Here’s my process:
1. Get an idea. Sometimes it’s a broad idea, like I want to write about hurricanes. But usually, it’s more specific and conceptual, like I want to explore the interrelationships of living things using a cocoa tree as the hook.
2. I do some research to see if my idea is viable and to make sure another author hasn’t already done a brilliant book on the topic.
3. I dive in.
4. After I have a solid body of research, I take out my toolbox and start tinkering. I think of my tools as the items on an a la carte menu. I choose each one separately, but with the goal of combining them to create a delicious, nutritious, and satisfying meal.
Here’s a recap of the items on my menu:
Categories: survey, specialized, concept, biography
Style: narrative, expository, persuasive
Structure: description, sequence/order, compare & contrast, question & answer, cause & effect
Voice: lively, lyrical, or somewhere in between
Point of view: first, second, third
It used to be that I’d just plunge into the writing and see where it took me. I was shooting in the dark. Often, I ended up with a big, bloody mess.

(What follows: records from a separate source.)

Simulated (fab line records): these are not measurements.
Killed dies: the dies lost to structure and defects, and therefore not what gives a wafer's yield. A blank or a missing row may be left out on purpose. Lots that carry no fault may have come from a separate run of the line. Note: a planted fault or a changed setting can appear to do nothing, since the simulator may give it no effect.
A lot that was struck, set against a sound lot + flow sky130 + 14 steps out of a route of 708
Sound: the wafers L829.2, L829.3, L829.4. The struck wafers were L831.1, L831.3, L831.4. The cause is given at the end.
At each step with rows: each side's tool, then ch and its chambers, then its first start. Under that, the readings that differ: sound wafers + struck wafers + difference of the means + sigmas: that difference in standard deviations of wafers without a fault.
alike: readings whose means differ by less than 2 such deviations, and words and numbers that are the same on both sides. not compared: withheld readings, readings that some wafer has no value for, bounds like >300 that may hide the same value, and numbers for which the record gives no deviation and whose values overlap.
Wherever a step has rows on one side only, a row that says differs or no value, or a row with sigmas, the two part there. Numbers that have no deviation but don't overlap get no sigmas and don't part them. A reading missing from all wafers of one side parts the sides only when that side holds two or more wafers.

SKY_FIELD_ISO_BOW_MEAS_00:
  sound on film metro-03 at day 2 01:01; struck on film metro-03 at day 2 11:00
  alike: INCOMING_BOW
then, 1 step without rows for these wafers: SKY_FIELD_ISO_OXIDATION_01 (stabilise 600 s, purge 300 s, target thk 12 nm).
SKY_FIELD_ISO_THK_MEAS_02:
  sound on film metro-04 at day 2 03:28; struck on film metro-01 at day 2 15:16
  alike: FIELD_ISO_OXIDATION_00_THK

But now that I have a have a well-stocked toolbox, it’s easier for me to imagine important elements of a manuscript in advance. (Get ready. I’m about to mix metaphors again.) Will a survey with a compare & contrast structure taste better with an expository style or a narrative style? Will adding a lively voice ruin the meal?
Does this process always work? No. Sometimes I have to do some sample tasting. And let’s face it, sometimes I still have to just plunge into the darkness. I don’t know if I’ll like a meal until I’ve eaten half or even all of it. But having these tools and thinking about how to mix and match them definitely helps.